Thursday, November 12, 2009

Out of Time


Hello Everyone!
I'm back in Wisconsin and preparing enthusiastically for the yoga retreat coming up in a couple of weeks. If you don't know about it, check my website www.smilingyogi.com for information. In pulling my notes together for the retreat, I ran across a journal entry from just before I left for Montana. I thought I'd share it with you here.

From my journal: August 12, 2009
I sit here in my yoga space, settling in for my morning practices. It is August and the windows are wide and open and already the day is abuzz with traffic - ground and air, bikes, pedestrians, birds, dogs, all the sounds of a new day. Within those sounds all around them and supporting them is a spaciousness, an expansive, open aliveness. Shifting my awareness to THAT instantly awakens my senses to take in even more, subtler sounds.

The morning air is fresh and alive with the perfume of lilies and sunflowers, galardia and hosta blossoms. The lavender is lush and vibrant outside my window and the hummers frequent my little garden - best buffet in the neighborhood. I've always tried to have fresh flowers in my yoga space - especially in my studios. Flowers are a little piece of heaven. Nature's finest art work. They have a way of catching one's attention and then doing their work on the entire nervous system, soothing and relaxing it with pleasing color and texture, curling, dancing, swaying shapes and a perfume to transport the soul out of exile directly tothe here and now instantaneously.

A typical class at my studio ran 1 1/2 hours so I wanted to do everything I could to set up a space that would bring people quickly to a more present state. I hoped they could walk in the door, or even approach the building, or even remember the space and instantaneously move to a less guarded, more relaxed, open and aware state of Being. An hour and a half is not much time to undo a day's or a week's or a lifetime's accumulation of thinking and stressing about life's circumstances. I often longed to have more time to do more in-depth sessions. Now my studio is gone and my typical class length is a weekend long. Funny thing. I still long for a bigger chunk of time. My classes typically have about 20 participants. There are questions and requests enough to fill a full week - easily.

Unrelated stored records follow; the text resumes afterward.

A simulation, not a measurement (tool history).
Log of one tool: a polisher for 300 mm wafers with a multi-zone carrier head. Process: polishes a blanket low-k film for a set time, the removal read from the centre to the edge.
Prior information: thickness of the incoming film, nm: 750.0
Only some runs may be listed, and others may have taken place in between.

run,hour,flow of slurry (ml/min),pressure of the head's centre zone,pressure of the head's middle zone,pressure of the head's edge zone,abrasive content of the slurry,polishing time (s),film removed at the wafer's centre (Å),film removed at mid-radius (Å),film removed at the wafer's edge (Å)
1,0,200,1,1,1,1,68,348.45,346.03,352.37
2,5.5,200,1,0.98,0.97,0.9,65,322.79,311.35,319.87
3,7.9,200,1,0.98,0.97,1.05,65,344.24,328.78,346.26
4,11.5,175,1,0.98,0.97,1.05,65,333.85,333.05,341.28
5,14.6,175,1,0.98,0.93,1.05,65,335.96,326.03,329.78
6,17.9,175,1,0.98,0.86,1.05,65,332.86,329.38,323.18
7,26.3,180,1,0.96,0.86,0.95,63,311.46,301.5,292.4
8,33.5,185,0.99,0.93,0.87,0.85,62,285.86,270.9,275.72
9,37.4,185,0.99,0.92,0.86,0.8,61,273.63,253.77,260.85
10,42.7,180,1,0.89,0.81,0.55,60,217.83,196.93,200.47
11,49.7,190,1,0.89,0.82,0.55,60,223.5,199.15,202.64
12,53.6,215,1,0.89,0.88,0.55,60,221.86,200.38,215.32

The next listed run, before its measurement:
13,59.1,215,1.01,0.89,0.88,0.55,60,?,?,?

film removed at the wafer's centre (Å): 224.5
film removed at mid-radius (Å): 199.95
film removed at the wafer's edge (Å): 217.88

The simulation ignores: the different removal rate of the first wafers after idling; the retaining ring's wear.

When I took my first yoga teacher training - the month-long program at Kripalu, time was my biggest challenge. I had a hard time finding out how to be in the spacious, timeless presence I needed to be in to teach, and still keep an eye on the clock so the classes would have a predictable beginning and ending. In the twenty years prior to that training, my practices and studies seemed to remove the element of time - I felt outside of time or somehow beyond it. For many years, my practice fit comfortably into a three hour block I carved for it from 5 - 8 am.